And this pisses me off. It pisses me off because Marvel let Lobdell
create a whole new X-book (Generation X) for NO OTHER PURPOSE THAN TO
EXPLAIN AWAY THE TATTOO ON BISHOP'S FACE! It pisses me off because
Lobdell created what could have been a great book, then let his burning
desire to play God with the entire X-Universe ruin his ability to write
a decent story for the book he created. It pisses me off because I
actually put some emotional interest into the GenX kids (not to mention
time and money), and now this book is going to fall by the wayside as a
result of Onslaught and get lost in a sea of plot movements over which
it has no control.
I read what they had planned for the main Marvel Universe in the wake
of Onslaught, and quite frankly, I'm disgusted. "How big is Onslaught
and its finale? Big enough to turn the X-Men, X-Force, Generation X and
the rest of the mighty mutants into true outsiders, driven from the X-
Mansion into a world that doesn't just fear and hate them -- it wants
them dead."
And people wonder why I want to reboot the Reclamation Squad.

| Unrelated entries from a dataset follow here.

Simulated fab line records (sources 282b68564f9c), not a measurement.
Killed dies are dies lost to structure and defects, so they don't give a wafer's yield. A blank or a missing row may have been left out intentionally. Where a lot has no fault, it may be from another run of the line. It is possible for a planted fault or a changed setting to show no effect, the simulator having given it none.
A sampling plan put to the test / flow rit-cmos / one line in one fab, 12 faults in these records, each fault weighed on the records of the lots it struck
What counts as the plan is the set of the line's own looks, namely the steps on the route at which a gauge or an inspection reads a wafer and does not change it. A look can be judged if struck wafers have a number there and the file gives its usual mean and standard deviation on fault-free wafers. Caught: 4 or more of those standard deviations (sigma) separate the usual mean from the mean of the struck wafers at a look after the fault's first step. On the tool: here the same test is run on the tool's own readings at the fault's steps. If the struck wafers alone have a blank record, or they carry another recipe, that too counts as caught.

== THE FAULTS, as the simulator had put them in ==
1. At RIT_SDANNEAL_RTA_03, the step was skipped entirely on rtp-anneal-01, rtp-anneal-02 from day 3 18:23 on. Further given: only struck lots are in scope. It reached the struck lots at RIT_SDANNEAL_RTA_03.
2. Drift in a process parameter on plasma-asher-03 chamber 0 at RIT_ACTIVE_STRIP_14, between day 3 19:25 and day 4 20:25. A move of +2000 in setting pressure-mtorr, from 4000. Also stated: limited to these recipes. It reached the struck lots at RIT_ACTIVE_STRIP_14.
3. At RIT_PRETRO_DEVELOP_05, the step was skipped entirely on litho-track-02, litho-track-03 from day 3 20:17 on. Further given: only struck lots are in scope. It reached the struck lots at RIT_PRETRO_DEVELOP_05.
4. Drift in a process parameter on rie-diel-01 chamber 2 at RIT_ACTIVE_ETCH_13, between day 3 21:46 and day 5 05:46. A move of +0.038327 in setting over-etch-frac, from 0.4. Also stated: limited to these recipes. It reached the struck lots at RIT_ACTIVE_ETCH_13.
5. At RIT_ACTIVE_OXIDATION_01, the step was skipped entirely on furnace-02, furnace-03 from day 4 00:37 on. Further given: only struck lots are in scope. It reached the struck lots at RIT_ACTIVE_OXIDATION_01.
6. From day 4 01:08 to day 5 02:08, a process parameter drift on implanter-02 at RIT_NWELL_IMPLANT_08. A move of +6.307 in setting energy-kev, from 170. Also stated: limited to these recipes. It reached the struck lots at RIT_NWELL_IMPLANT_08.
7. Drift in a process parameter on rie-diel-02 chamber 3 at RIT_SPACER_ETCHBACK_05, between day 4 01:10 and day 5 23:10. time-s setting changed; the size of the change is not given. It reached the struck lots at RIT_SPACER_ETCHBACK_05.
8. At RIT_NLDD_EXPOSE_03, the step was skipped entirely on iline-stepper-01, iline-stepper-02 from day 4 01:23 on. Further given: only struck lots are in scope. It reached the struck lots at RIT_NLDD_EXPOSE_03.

I find it hard to believe that thirty-three years of X-book history have
come to this. Call me naive if you must, but it astounds me to think
that a planet of five billion people can all believe that a minority of
less than one percent of one percent is so completely incapable of good
that genocide is the only solution.
The X-Men were created as an allegory for a prejudiced world. Think of
the status of black, Hispanic and Asian people in this country 33 years
ago. Black people didn't have the right to vote in 1963. Today, the
GOP is hit hard when Colin Powell decides not to run for president.
The GLB community was as fringe as fringe could get in 1963. Try
telling stories like "Rent" and "The Birdcage" in 1963 America.
Mutants, meanwhile, have made absolutely no social, political or
economical advances in the Marvel Universe in 33 years of storytelling.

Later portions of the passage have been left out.